I disagree ... most people favor left or right, with a few being equally balanced between them. But most people have the capacity to use and/or develop both left or right to varying degrees. It is certainly easier and more natural to use your dominant side, but when people stop trying to develop (limits I know) and use their "less dominant" side, then they have left something of themselves on the table, so to speak.
Me, I'm probably 80/20 ... but I still like to stretch my 20 when I can.
Which leads me to my appreciation for this post ...
S Dilworth wrote:
I think there are millions of ‘wannabe Daidos’, as ayler puts it, simply because his photos strike a chord with many people (especially young people). The vast majority of those people resonate with the basic aesthetic of are-bure-bokeh (rough, blurred, and out of focus) rather than any highfaluting philosophy behind it all.
There’s just something very visceral about edgy street scenes full of speed and motion. Printed large enough, the grainy off-kilter photos can be pretty intense to come face-to-face with in a gallery. They induce feelings of displacement, the contradictions of both feeling at home in the anonymous city and feeling rootless, the daily low-level panic of unfulfilled potential and desires, etc. – familiar themes for many people today. Because these themes are still highly relevant today, I think Daido’s appeal will not fade so easily. The art world can do what it wants, but new photographers will always want to emulate this, much as they still want to emulate Ansel Adams and HCB.
That’s what I like about Daido, actually. It’s only as conceptual as you make it. When I first came across his work I liked it at first glance, knowing nothing about it. Only later did I learn that in the sixties there was a short-lived Japanese magazine called Provoke, which pushed this unsettling aesthetic at a time when art critics expected to understand the photographs they looked at. Given the social context (the usual sixties stuff, breakdown of traditional mores, shaking off of postwar austerity, etc.), this magazine and its aesthetic signposted the way for a new generation of Japanese photographers eager for change. They lapped it up....Show more →
Thank you for your explanation ... it helps.
Do you think ...
"The vast majority of those people resonate with the basic aesthetic of are-bure-bokeh (rough, blurred, and out of focus)"
is mostly the byproduct of the social element involved ... akin to grunge music, etc., (which has a following, but may not resonate well with arduously trained classical musicians),
OR
do you think it resonates so strongly because the time, money, effort and learning curve of the technical skills needed to emulate it can be rapidly developed, such that multitudes can readily participate in its emulation (i.e. grass roots) ... unlike other styles or genre's that have a greater reliance on slowly developed technical aspects of our craft.?

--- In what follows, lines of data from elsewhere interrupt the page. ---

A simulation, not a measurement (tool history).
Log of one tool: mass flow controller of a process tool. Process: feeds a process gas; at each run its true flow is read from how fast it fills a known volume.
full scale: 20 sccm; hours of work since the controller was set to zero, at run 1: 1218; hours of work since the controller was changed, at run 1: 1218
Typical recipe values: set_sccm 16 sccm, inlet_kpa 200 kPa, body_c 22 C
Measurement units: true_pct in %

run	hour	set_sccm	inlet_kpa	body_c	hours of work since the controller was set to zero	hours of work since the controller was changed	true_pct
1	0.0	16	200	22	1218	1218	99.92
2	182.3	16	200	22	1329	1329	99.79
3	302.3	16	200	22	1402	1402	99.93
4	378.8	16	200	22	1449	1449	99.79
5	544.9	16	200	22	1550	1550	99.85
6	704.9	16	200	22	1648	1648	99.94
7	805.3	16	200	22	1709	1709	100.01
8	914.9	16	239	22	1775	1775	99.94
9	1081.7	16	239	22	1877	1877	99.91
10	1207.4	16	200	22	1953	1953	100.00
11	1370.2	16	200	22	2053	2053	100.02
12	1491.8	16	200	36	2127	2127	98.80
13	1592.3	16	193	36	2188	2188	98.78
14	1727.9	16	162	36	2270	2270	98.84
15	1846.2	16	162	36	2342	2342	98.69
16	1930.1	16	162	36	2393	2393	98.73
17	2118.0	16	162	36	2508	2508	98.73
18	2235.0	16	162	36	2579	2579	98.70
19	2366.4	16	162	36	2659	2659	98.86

I'm inclined to consider that the combination of both drives it. Thus, for those of us who may not feel that kind of social angst, and have already developed an appreciation for the technical elements of our craft, we find it more challenging to initially connect with something we've never seen in person. Possibly as well, "slightly offensive" to the hard work we've put into developing our technical skills, such that we are "put off" by it (maybe even some would say "jealous" of the accolades / attention it has garnered) out of our ignorance of the underlying social elements involved with its resonating popularity.
I think I'm beginning to "get it" ... at least as to an understanding of why/where its strong appeal comes for others. Am I moving any closer, in that regard?